[erlang-questions] Erlang for youngsters

Ferenc Holzhauser ferenc.holzhauser@REDACTED
Mon Jun 16 12:55:46 CEST 2014

The most important thing here I believe is to have a nice collection of
simple tasks/problems that are appealing to the target audience and best
(easiest/nicest) solved in Erlang. That's a bit of a challenge considering
that Erlang is created to solve problems that are rather "industrial" and
most people "from outside" can't really relate to. If the audience is not
comfortable with understanding the problem itself then it is tricky to make
them understand/like the solution too.

This we can see with many new people getting into Erlang: The problems they
are given are new and difficult to understand. So they often just go off
and eagerly try to solve all sort of issues they are familiar with (even
when they are not relevant in the particular case) before even trying to
understand what the real challenge is. Then they start complaining that
Erlang is not very good for some/many of those issues they are busy with.

And other way around: people coming to Erlang with the right understanding
of the problem area it is made for find it amazingly simple to learn.

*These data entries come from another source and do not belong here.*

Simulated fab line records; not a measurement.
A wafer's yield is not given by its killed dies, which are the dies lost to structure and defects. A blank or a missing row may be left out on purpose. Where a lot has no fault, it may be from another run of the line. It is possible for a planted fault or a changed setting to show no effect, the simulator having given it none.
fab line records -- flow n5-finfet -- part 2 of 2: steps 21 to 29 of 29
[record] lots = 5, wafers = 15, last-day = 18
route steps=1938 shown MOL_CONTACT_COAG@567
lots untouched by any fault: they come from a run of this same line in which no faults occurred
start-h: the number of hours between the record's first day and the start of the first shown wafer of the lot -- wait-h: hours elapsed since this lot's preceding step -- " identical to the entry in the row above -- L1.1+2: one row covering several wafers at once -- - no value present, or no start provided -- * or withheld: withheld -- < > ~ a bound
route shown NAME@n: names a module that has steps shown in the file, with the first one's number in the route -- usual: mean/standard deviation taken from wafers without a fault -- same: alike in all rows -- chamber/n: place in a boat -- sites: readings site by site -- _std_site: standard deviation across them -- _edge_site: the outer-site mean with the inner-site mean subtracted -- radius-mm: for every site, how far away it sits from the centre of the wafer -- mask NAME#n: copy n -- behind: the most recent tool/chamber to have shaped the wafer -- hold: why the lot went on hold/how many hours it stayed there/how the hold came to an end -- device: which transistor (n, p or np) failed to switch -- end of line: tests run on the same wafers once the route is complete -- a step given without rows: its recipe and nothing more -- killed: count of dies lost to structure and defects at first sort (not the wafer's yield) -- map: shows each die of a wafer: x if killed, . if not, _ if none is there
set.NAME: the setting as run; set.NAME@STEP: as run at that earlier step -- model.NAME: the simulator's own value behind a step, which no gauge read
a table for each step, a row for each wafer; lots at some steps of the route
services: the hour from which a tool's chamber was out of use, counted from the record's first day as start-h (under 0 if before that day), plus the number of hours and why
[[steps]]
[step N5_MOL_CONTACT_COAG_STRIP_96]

Coming from the wrong (or right ?) background my imagination fails to come
up with these appealing challenges for the youngster target group, but I'm
sure many of you can do much better.


On 16 June 2014 11:31, Miles Fidelman <mfidelman@REDACTED> wrote:

> Garrett Smith wrote:
>> On Mon, Jun 16, 2014 at 9:51 AM, Torben Hoffmann
>> <torben.hoffmann@REDACTED> wrote:
>> -snip-
>>  I think that a learning resource focused on teaching people the Erlang
>>> model from the
>>> ground up would be a great improvement. A clear narrative around how do
>>> we solve a
>>> problem the Erlang way. Teaching the basic constructs is not the problem.
>>> My initial target for such a learning resources would be young people in
>>> the higher
>>> grades of elementary school, say 12-15 years. Why? Because I want to
>>> influence them
>>> before their minds are totally corrupted by other programming models.
>>> I don't think we would have to dumb anything down in particular for this
>>> group - we
>>> just have to find a cool example and organise the learning around how to
>>> become so
>>> good that one can solve such a problem.
>>> Some sort of game will probably be the best candidate, say, some sort of
>>> Transport
>>> Tycoon clone?!?!
>> I don't have enough experience teaching programming to this age group
>> to provide anything more than a hunch. But I suspect that the Erlang
>> way, which is hard enough for very seasoned programmers to grok, might
>> be a bit ambitious for these young learners.
>> I'm speaking in particular about the model that emerges when you
>> isolate processes. It changes everything: your approach to building
>> software (move from state oriented to activity oriented), error
>> handling (move from defensive measures to assertive/let-it-crash),
>> program structure (from monolith to system), and so on. The benefits
>> of this shift are hard to get across, in my experience anyway. I wish
>> it wasn't, or I wish I was better at communicating.
> I'm with the folks who suggest that this group has fewer pre-conceptions
> to unlearn.
> It strikes me that the actor model is far more natural for certain classes
> of problems - network code, simulation, and gaming come to mind.  It's
> simply conceptually easier to think in terms of LOTS of independent
> processes.
> Miles Fidelman
> --
> In theory, there is no difference between theory and practice.